To overcome these shortcomings, the paper proposes a comprehensive “multi‑layer file protection model” consisting of four interlocking tiers: physical isolation, application‑level authentication/authorization, transmission‑level encryption, and audit/monitoring.

1. Physical Isolation – Sensitive files are stored outside the web‑root directory. The web server never serves them directly; instead, the application layer reads the files and streams them to the client, or the files are delegated to a dedicated object store (e.g., Amazon S3, Azure Blob). This eliminates the possibility of a simple URL reaching the file system.

2. Application‑Level Authentication/Authorization – Access to files is mediated by a secure API. The API validates session tokens, JWTs, or OAuth2 access tokens and enforces role‑based or attribute‑based access control. Files are referenced by logical identifiers (IDs) rather than by path, and the mapping between IDs and physical locations is kept internal to the server.

3. Transmission‑Level Encryption – All file transfers occur over TLS. For highly confidential documents, the server encrypts the file payload with a strong symmetric cipher (e.g., AES‑256) before streaming. Additionally, the system can generate time‑limited signed URLs (similar to pre‑signed S3 URLs) that expire after a configurable interval, preventing reuse of leaked links.

4. Audit and Monitoring – Every request to the file‑serving API is logged with user ID, IP address, timestamp, outcome (success/failure), and token details. Logs are forwarded to a centralized SIEM platform where anomaly detection rules flag suspicious patterns such as repeated failed attempts, access from unusual geolocations, or abnormal request rates. Real‑time alerts enable rapid response and automated blocking.
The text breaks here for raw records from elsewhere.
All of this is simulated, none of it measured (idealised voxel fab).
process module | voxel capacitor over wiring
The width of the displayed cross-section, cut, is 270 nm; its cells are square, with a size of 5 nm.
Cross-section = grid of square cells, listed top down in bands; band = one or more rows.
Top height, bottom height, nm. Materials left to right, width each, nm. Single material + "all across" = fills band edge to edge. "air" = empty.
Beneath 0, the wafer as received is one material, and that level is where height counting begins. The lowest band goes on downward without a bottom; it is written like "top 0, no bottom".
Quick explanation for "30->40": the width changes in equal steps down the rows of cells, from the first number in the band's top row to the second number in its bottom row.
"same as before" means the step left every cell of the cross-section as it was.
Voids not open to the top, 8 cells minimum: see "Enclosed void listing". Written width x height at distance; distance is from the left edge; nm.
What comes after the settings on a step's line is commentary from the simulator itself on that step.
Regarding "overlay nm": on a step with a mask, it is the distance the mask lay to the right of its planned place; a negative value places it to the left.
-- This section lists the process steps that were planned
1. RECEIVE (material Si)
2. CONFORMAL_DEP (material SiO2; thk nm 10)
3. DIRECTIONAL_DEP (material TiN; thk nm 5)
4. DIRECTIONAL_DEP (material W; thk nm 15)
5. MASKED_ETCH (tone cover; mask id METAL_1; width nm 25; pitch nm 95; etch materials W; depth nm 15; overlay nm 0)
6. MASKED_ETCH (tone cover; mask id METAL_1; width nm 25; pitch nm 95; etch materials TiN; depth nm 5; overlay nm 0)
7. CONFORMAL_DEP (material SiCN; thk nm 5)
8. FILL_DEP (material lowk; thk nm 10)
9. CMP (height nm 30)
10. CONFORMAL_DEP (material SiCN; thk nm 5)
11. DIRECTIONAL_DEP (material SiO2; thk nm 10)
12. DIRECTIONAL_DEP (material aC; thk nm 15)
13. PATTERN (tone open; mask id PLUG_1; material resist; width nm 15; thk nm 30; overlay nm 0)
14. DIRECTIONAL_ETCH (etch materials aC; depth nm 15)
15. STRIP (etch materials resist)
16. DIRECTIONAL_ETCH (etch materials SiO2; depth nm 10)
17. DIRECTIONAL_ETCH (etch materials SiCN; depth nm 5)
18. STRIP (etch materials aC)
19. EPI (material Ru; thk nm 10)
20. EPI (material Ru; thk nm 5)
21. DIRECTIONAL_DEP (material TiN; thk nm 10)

The paper codifies a set of concrete rules derived from the model:

• Path Mapping Rule – External URLs never expose the underlying file system path; a server‑side lookup table resolves logical IDs to physical locations.
• Filename Rule – User‑provided names are never used directly; uploaded files are renamed to UUIDs or SHA‑256 hashes.
• API Call Rule – File retrieval endpoints accept only POST requests with CSRF tokens, eliminating unsafe GET‑based downloads.
• Cache Control Rule – Browser caching is minimized; when a CDN is employed, signed URLs enforce short‑lived access.
• Periodic Validation Rule – Automated scripts regularly verify file integrity (e.g., checksum comparison) and audit permission settings.

A practical evaluation was conducted in a corporate environment. Files were moved outside the web root, and the new API streamed them securely. Penetration tests that previously succeeded with directory‑traversal payloads were completely blocked. Signed URLs expired as intended, preventing long‑term leakage. The audit pipeline detected a burst of failed access attempts from an external IP and automatically blocked the source, demonstrating the effectiveness of real‑time monitoring.

In conclusion, the authors argue that achieving database‑level security for file resources requires a defense‑in‑depth strategy rather than a single line of defense. By integrating physical isolation, robust authentication/authorization, encrypted transmission, and systematic logging, the proposed framework provides a realistic, implementable roadmap for developers and operations teams. The paper also outlines future work, including automated permission verification tools and machine‑learning‑based anomaly detection to further strengthen file‑access security.